Five O'Clock Somewhere

Welcome to Five O'Clock Somewhere, where it doesn't matter what time zone you're in; it's five o'clock somewhere. We'll look at rural life, especially as it happens in Rio Arriba County, New Mexico, cats, sailing (particularly Etchells racing yachts), and bits of grammar and Victorian poetry.

Monday, December 24, 2007

Holiday cheer at Five O’Clock Somewhere

Christmas is a little different in northern New Mexico

At last, we’re up north for Christmas. Originally, we had hoped to get here a couple of days sooner, but then there was a Christmas party to go to in the Albuquerque area, and then there was some shopping to do, and some business to take care of today, before businesses closed for the holiday.

So we didn’t get started on the journey north until mid-afternoon, and we stopped in Española for groceries; the Wal Mart Supercenter was an absolute zoo – and that was just the parking lot – so we went to the little grocery store that had been the main one in town before Wal Mart arrived on the scene. Sure, the prices were higher, but the atmosphere was much nicer, with far fewer frenzied shoppers per square yard.

Española is an interesting town, and the little grocery store reflects that. Much of the town’s population is Hispanic, descendants of families who settled in the valley more than three hundred years ago. But there has also been a wave of new immigrants from Mexico in recent years. So the store carries a huge selection of local produce, including chile products and locally grown spices, plus jams and jellies and other goodies. In addition, there are a lot of imports from Mexico, including Mexican Coca-Cola, which is made with cane sugar instead of the high-fructose corn syrup now used in the American version. There were three languages spoken in that store – Northern New Mexico Spanish, Mexican Spanish, and English – and while the place may not have been as shiny or modern as Wal Mart, the shopping experience was much nicer.

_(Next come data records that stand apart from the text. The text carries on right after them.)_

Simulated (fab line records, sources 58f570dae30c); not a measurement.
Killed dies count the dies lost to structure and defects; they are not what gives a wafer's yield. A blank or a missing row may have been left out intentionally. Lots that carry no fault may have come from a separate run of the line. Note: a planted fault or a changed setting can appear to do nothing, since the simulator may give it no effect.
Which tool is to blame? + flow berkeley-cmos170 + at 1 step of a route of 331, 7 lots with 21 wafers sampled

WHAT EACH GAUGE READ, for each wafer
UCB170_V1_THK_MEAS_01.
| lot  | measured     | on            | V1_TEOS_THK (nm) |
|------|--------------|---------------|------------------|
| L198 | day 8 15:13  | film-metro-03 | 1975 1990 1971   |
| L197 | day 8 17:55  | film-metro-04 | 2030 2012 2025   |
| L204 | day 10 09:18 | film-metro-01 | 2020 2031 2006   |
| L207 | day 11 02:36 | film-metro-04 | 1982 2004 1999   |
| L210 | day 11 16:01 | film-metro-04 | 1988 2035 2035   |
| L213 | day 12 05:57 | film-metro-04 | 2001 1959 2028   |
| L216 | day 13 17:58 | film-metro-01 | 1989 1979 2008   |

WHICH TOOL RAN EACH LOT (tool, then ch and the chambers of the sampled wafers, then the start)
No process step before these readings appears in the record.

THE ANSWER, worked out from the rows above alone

As we left Española, it was getting dark, and driving up into the mountains, we could see Christmas Eve lights at many of the houses and ranchos that we passed. In addition to electric lights and illuminated Nativity displays, Christmas Eve is the big night for the luminarias – votive candles in paper bags, descended from the traditional small bonfires used to light the way for the Christ Child. Unlike two weeks ago at Elephant Butte, there was wind but not so much as to destroy the luminarias, although it was enough to blow a few out here and there – keeping them lit is a labor of love on the part of those who use them, especially with temperatures in the teens and twenties. (Yes, there are such things as electric luminarias, but purists stick with candles.) The entire village of Los Ojos was completely lined with the luminarias; the Christ Child will definitely be able to find his way there.

Now we’re up at Five O’Clock Somewhere, and there’s about six inches of snow on the ground, with deer wandering through now and again. Pat and Gerald have built a fire in the fireplace and set out our luminarias in front of the house, and I have Christmas food underway in the kitchen. This year, I’m doing a new twist on the sweet holiday tamales – the Albuquerque Journal this year published a variation using pumpkin. I may also do the ones with cinnamon and raisins as well; I haven’t decided yet. Right now I’m making dulce de leche, a thickened, caramelized version of condensed milk that will be served with the tamales. Once that’s done, I’ll be able to steam the tamales, since the tamale pot is the only one I have that’s deep enough to submerge the can of condensed milk to cook it into dulce de leche.

Gerald’s now working on decorating the Christmas tree, and Dulce is sitting on the back of the sofa to supervise. The Chargers just won their football game, and now the Mormon Tabernacle Choir is on television, and we’re finally getting to feel like it’s actually Christmas time. This year has been a stressful one, and we’ve had a hard time getting into the spirit up until now.